Lisa and Fred Giachetti, owners of Del Vino Vineyards in Northport, flank...

Lisa and Fred Giachetti, owners of Del Vino Vineyards in Northport, flank ABC News' John Quiñones. Credit: Del Vino Vineyards

What would you do if an ABC News hidden-camera show asked to stage scenarios at your business? For Fred and Lisa Giachetti, owner-operators of the winery and restaurant Del Vino Vineyards in Northport, you say yes — provided the producers of the moral-quandary series “What Would You Do?” not court controversy.  

“We didn't say yes immediately,” Lisa Giachetti recalls of the shoot that took place June 18 to 20 and which the vineyard revealed recently on social media, “because I wasn't familiar with the show and I needed some information. We had quite a few Zoom calls to find out exactly how this was going to be executed.”
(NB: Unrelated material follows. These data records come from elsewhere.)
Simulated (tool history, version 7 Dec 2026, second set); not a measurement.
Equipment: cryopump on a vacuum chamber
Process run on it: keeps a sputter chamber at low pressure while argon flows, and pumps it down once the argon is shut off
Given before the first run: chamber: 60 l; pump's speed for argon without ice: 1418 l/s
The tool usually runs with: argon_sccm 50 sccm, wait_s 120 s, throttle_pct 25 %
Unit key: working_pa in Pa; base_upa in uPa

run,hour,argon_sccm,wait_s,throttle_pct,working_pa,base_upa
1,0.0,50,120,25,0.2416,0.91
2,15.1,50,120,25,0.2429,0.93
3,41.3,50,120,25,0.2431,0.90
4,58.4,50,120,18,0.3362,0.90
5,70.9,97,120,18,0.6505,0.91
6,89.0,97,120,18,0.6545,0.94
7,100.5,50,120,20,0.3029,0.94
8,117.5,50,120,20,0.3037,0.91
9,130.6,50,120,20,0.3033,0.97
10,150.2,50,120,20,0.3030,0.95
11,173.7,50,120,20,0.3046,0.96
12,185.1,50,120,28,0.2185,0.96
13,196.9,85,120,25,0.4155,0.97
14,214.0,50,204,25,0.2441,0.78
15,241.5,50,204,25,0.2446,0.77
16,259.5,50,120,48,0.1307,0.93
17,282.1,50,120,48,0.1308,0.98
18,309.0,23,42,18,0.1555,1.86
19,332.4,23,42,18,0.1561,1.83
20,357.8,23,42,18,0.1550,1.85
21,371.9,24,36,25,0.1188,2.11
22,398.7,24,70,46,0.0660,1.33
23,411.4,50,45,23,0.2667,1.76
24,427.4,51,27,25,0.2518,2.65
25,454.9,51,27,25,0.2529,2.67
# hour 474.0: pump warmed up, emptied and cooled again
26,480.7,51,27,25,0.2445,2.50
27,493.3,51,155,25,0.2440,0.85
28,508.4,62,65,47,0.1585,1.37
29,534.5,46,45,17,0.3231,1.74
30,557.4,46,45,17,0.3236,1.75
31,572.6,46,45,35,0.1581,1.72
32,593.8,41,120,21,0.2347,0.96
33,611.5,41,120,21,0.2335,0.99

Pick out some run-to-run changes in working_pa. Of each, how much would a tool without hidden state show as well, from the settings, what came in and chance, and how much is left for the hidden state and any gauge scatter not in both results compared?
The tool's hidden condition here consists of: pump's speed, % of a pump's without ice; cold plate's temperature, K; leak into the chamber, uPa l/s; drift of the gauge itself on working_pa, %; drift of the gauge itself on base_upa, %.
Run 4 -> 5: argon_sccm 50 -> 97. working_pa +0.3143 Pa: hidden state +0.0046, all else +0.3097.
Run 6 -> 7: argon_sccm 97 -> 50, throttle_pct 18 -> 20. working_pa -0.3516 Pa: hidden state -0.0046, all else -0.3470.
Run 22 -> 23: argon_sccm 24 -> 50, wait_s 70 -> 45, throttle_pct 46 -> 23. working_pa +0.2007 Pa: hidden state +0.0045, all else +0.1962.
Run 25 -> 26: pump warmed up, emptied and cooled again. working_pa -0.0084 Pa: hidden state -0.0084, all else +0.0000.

Hosted by John Quiñones, the series, which ran from 2009 to 2020 before returning for season 16 in February, records reactions from real people to staged scenarios often involving whether to intervene to help a stranger. The most recent episodes, which ran in April, included, per their loglines, “rude remote worker causes a scene in public,” “family’s struggle with dementia while dining out" and “couple’s open-marriage discussion catches bystanders’ attention.”

“I didn’t want to be put in a controversial situation or compromised,” Giachetti continues, giving as an example her objection to “having a manager or a pretend manager yell at a staff member.”

The producers obliged, and by the Giachettis’ account the cast and crew were model guests — although there were more of them than anticipated. “I thought they were going to come in with 10 or 12 people,” says Lisa Giachetti, chuckling. “They have a crew of 50 and an RV for [Quiñones] that's 40 feet long!”

The production did its setup on June 18, she says, bringing in “these towers they strategically placed out on my patio with camouflaged cameras and lighting. It's amazing. You would never know. And then there was shelving beneath it that we had to decorate to make it look like it was part of the decor.”

The show shot for two days beginning the following day — which the couple belatedly realized was Juneteenth, a national holiday.

“We were so busy that day,” Lisa Giachetti says. “And then our [electronic order-taking] point-of-service system went down! So I have 275 people seated and a 50-person crew trying to film, and I can't communicate with my kitchen, I can't close out credit cards. … We had to go old school.” Her young waitstaff — many of whom had never worked with pen and paper — had to write down orders and walk them to the kitchen.

Del Vino, which real estate attorney Fred Giachetti and his psychologist wife of 31 years opened to the public in November 2018, has indoor and outdoor dining, with a number of three-hour seatings daily. During the shoot, they placed the crew’s production base in an upstairs dining room. Quiñones monitored the action from a ground-floor anteroom before choosing the moment to step out and reveal a scenario had been staged.

Most of the diners enjoyed the experience, Lisa Giachetti says, except for “a few, very few, people who said it was intrusive. ABC was wonderful — they comped them immediately. It wasn’t like, ‘Well, you'll be receiving a check in a week.’ Immediately.”

The series is in production for season 17. ABC has announced no air date or time frame.

The vineyard previously was a location for the 2021 streaming/video-on-demand rom-com “The Maltese Christmas.”